Saturday, 07 June

Energy sector at risk of collapse as debt hits $3.1 billion – Finance Minister warns

General News
Casiel Ato Forson

Finance Minister Dr. Cassiel Ato Forson has delivered a sobering assessment of Ghana’s energy sector, revealing to Parliament that the country is grappling with an energy debt crisis amounting to $3.1 billion as of March 2025.

The debt includes outstanding payments to Independent Power Producers, state-owned enterprises, and fuel suppliers. According to the Minister, the situation is further compounded by the drawdown of guarantees from institutions like the World Bank, which now obligates the government to raise an additional $632 million to replenish those guarantees.

Dr. Forson warned that at least $3.7 billion will be required to clean up the sector’s debt and provide a fresh start for Ghana’s struggling electricity industry.

He attributed much of the financial strain to the country’s overdependence on thermal power generation, which has led to mounting revenue shortfalls.

Notably, he explained, the cost of liquid fuel used to run thermal plants is not factored into the current electricity tariff, exacerbating the financial gap.

As part of efforts to stabilise the sector, the government is proposing an increase in the export price of petroleum products such as petrol and diesel.

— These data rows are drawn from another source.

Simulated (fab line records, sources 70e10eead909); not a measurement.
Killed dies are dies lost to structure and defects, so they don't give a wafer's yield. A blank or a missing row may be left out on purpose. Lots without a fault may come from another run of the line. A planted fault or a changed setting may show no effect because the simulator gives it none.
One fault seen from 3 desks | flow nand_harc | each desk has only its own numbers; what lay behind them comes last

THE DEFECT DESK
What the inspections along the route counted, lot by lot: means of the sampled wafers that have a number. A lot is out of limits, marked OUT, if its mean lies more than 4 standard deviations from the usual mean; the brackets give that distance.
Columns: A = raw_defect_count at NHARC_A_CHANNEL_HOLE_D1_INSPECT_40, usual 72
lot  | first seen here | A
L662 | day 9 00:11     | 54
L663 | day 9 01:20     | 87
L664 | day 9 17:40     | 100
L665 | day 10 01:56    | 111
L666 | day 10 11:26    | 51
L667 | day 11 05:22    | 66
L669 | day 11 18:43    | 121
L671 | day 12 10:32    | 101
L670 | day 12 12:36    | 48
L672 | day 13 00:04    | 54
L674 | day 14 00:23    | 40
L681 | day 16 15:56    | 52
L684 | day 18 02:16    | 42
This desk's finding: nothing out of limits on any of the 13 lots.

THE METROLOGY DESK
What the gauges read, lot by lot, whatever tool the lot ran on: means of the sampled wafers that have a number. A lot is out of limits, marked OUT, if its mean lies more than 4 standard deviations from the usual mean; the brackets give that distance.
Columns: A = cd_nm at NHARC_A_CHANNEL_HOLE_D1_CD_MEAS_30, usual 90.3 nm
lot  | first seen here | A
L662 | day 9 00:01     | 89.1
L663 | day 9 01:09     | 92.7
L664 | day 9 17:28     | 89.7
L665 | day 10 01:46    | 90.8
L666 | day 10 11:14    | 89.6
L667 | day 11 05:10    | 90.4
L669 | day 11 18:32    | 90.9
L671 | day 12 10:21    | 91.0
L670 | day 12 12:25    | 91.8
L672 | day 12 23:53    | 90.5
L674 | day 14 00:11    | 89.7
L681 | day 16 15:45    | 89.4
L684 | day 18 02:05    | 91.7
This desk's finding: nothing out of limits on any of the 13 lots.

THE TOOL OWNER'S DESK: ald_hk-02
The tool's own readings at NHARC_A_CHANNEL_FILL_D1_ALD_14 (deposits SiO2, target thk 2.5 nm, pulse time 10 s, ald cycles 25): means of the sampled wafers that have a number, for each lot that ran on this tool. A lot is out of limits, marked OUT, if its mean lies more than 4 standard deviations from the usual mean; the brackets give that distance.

However, the Minister assured that domestic consumers will not bear the brunt of this adjustment, as the gains from the recent appreciation of the Ghanaian Cedi will help offset the impact.

“The energy sector is at a tipping point,” Dr. Forson cautioned.

“If the current trajectory is not reversed, we risk a total collapse.

The government is therefore committed to implementing urgent reforms to restore financial stability and ensure a reliable power supply for all Ghanaians.”